Now given the reputation of pit bulls, you might wonder how I could put “comfort” and “pit bull” in the same frame. But there’s a funny thing about familiarity: once you get to know an unknown, it’s not nearly as scary. Case in point, Mittens (yes, mittens) the Pit Bull, my great-grandchild.
When grandson Michael who is in the Navy came home for Christmas last year, he brought his dog. She adopted us as grandparents. Sometimes overly so. But the well-muscled Mittens against the white puffy comforter and the blood-red pillow, make for interesting contrasts.
And I found out something interesting in the bargain. The dogs we fear, i.e. pit bulls, are actually the breed American Terrier. Has a very different ring to it doesn’t it? There’s probably a lesson in there for all of us about stereotypes and misinformation.
6 thoughts on “Weekly Photo Challenge: Comfort”
I’ve been told that some mothers of beautiful daughters are also surprisingly territorial and prone to snap protection behaviors. LOL But that has nothing to do with all those sterotypes about redheads and their tempers.
LOL… nah, couldn’t be. Or the Irish/Scottish part either.
They are very territorial, perhaps more-so than, say, a golden lab, but the fact that they can be very protective of their domain doesn’t make them “bad” dogs.
Thanks, Terry. I know you are correct. After having a pit bull on my lap and feeling how strong even a young one is, I can understand the carefulness around them, however. Mittens, who is very well trained and loved, took off after a dog that had dared to stray into one corner of our yard. She whipped out of the house and across the yard and into a fight so fast, we were all shocked. She allowed Michael to pick her up and get her back, but it was still a surprise.
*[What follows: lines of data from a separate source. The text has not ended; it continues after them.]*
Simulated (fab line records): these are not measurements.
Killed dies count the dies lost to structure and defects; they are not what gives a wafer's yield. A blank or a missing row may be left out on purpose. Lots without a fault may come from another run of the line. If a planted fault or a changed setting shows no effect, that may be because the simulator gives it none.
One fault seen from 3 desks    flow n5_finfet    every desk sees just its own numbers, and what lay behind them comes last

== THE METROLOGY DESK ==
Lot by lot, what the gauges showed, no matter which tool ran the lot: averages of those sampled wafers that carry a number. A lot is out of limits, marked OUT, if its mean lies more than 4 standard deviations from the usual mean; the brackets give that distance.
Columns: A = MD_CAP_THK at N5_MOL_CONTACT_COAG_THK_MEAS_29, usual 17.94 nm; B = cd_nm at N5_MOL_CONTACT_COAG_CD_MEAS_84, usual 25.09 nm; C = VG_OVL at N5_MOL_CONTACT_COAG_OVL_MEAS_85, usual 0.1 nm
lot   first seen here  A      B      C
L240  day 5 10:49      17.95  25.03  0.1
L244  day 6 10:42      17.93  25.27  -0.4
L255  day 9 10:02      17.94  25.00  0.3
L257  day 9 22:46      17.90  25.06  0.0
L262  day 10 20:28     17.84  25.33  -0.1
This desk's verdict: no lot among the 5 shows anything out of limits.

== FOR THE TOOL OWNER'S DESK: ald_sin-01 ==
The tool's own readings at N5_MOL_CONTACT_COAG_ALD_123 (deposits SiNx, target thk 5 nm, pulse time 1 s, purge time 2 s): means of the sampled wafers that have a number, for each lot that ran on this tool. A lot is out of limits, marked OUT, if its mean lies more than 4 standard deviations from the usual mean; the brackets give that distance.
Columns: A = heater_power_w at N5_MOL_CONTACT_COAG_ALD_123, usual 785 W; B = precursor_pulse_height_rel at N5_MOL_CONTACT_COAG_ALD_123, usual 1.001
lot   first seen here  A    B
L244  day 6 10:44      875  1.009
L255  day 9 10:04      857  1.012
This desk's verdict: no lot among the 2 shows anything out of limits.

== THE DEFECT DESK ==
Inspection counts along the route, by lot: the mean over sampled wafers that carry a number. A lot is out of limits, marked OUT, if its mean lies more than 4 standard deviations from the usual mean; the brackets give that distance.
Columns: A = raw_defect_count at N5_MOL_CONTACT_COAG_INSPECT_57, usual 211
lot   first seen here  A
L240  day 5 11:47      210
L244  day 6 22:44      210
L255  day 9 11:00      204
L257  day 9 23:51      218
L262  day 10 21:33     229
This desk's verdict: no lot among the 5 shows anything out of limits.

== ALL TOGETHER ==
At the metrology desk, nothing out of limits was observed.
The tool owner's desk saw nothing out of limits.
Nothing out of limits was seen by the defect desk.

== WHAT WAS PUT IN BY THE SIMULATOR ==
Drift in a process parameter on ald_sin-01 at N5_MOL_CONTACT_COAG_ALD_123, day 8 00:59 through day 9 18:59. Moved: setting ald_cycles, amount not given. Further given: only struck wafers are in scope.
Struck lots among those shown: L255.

Cesar Milan, the Dog Whisperer, has for years had a Pit Bull named Daddy, which he takes with him when he visits people who have misbehaving or aggressive dogs. Daddy I think is retired now, but Milan makes the point that so-called “bad” dogs are almost always created and trained by “bad” humans. It’s shameful, in my opinion, to assume that all dogs of a certain breed are bad.